At the latter house, one of the most conspicuous young ladies of her day was Miss Chudleigh, afterwards Duchess of Kingston. She was constantly challenging the attention of the house. On one occasion, when a chorus-singer happened to fall on his face in a fit, Miss Chudleigh drew more notice than sympathy to herself, by pretending to fall into hysterics, and accompanying the pretence with a succession of shrieks and wild laughter. Walpole characteristically ridicules this affectation: "As if she had never seen a man fall on his face before!"

But ordinary confusion was as nothing, compared with that made on benefit nights, when audiences stood, or were seated in a "building on the stage." When Quin returned to play Falstaff for Ryan's benefit, the impatience of the house was great to behold their old favourite; but he was several minutes forcing his way to the front, through the dense crowd which impeded his path. As for Mrs. Cibber, Wilkinson had seen her as Juliet, lying on an old couch, in the tomb of the Capulets, all solitary, with a couple of hundred of the audience surrounding her. This occurred only on benefit nights, but even Garrick was unable to abolish it altogether.

It was really high time for this reformation, seeing that on one occasion, when Holland was acting Hamlet, for his benefit, and all Chiswick (his father's bakery still exists close to the churchyard) was there to support their fellow-villager, a young girl, seeing him drop his hat, the three-cornered cock, which Hamlet still wore, she ran, picked it up, and clapped it on his head, wrong side before, in such a way that gave the Dane a look of tipsiness; but see the respect of audiences for Shakspeare; they refrained from laughing, till Hamlet and the Ghost were off the stage, and then gave way to peal on peal of unextinguishable hilarity.

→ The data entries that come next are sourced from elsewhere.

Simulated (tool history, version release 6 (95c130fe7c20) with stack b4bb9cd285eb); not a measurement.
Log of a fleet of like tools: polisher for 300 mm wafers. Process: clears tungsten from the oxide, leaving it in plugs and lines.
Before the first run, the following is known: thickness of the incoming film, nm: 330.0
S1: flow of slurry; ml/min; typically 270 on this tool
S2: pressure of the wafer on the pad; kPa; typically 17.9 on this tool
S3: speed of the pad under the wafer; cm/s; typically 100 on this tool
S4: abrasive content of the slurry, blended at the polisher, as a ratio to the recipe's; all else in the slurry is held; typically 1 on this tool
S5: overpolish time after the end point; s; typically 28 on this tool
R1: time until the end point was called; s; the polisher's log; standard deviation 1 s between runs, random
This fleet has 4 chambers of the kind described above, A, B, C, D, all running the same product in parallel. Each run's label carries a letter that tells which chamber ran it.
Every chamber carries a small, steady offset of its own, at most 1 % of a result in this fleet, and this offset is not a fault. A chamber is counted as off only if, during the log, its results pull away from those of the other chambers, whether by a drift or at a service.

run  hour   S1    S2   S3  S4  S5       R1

The author of a "Letter to Mr. Garrick," whom the writer treats with very scant courtesy, remarks, in contrasting the French and English audiences of his time, that it was then usual in France, for the audience of a new and well-approved tragedy, to summon the author before them, that he might personally receive the tribute of public approbation due to his talents. "Nothing like this," he says, "ever happened in England!" "And I may say, never will!" is the comment of the author of a rejoinder to the above letter, who adds: – "I know not how far a French audience may carry their complaisance, but were I in the author's case, I should be unwilling to trust to the civility of an English pit or gallery. We know it is the privilege of an English audience to indulge in a riot, upon any pretence. Benches have been torn up, and even swords drawn, upon slighter occasions than the damning of a play. Suppose, therefore, upon your principle, that every play that is offered should be received, and suppose that some one of them should happen to be damned, might not an English audience, on this occasion, call for the author, not to partake of their applause, indeed, but to receive the tokens of their displeasure. Maugre the good opinion which I have received of my own talents, I would not run the hazard of having my play acted upon these terms; for I think it less tremendous and much safer to bear at distance the groans and cat-calls of ill-disposed critics, than to stand the brunt against half-eaten apples and sour oranges from the two galleries." These calls, however, are now common enough; but the French were before us in adopting the fashion.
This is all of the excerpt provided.